Is it necessary for a distance measure used in clustering to correspond to some valid vector space? I have defined an distance measure based on some properties of points. But I'm not even sure that it corresponds to a valid distance in some vector space. Is this a necessary condition for clustering ? If yes, how do I check that it's a valid distance in some vector space. Just like Mercer's theorem can verify that the kernel is an valid cross product in some valid vector space, are there any such tests for distance ? 
 A: Look closely at the actual algorithms. There is no general rule.
Some will require metric properties, other just assume you have some dissimilarity, and can trivially be rewritten to use similarity measures instead.
For example DBSCAN (see "Generalized DBSCAN") doesn't actually use the distances, but is only interested in a binary threshold decision to discern "near" and "far" objects. Metric properties allow the algorithm to run faster, by performing this selection efficiently.
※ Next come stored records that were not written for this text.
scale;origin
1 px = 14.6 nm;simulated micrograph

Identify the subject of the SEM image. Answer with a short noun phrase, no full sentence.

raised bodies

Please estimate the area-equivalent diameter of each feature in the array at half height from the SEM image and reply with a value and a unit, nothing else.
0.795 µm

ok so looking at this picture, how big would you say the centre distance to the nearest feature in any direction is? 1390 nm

k-means on the other hand is actually not even using distance, but as it tries to minimize variance, it assigns each objec to the mean with the smalles "sum of squared deviation". And the sum of squared deviations is the squared Euclidean distances. As taking the root of this value, this means each object is assigned to the closest mean by Euclidean distance. It is not mathematically correct to use other distances with k-means (although it may work, at least if the mean function minimizes the distances; otherwise k-means may no longer converge!) - the reason why in k-means we assign points to the nearest mean is not to minimize distances, it is to minimize the total sum of variances. This ensures convergence: reassignment reduces variances, and recomputing the means also reduces variances. As there are only a finite number of assignments, we must at some point stop.
On a side note, try to approach clustering from the "knowledge discovery" point of view, not from "learning". You want to discover something new with clustering, not reproduce something you already know; so it is pretty much the exact opposite of learning labels.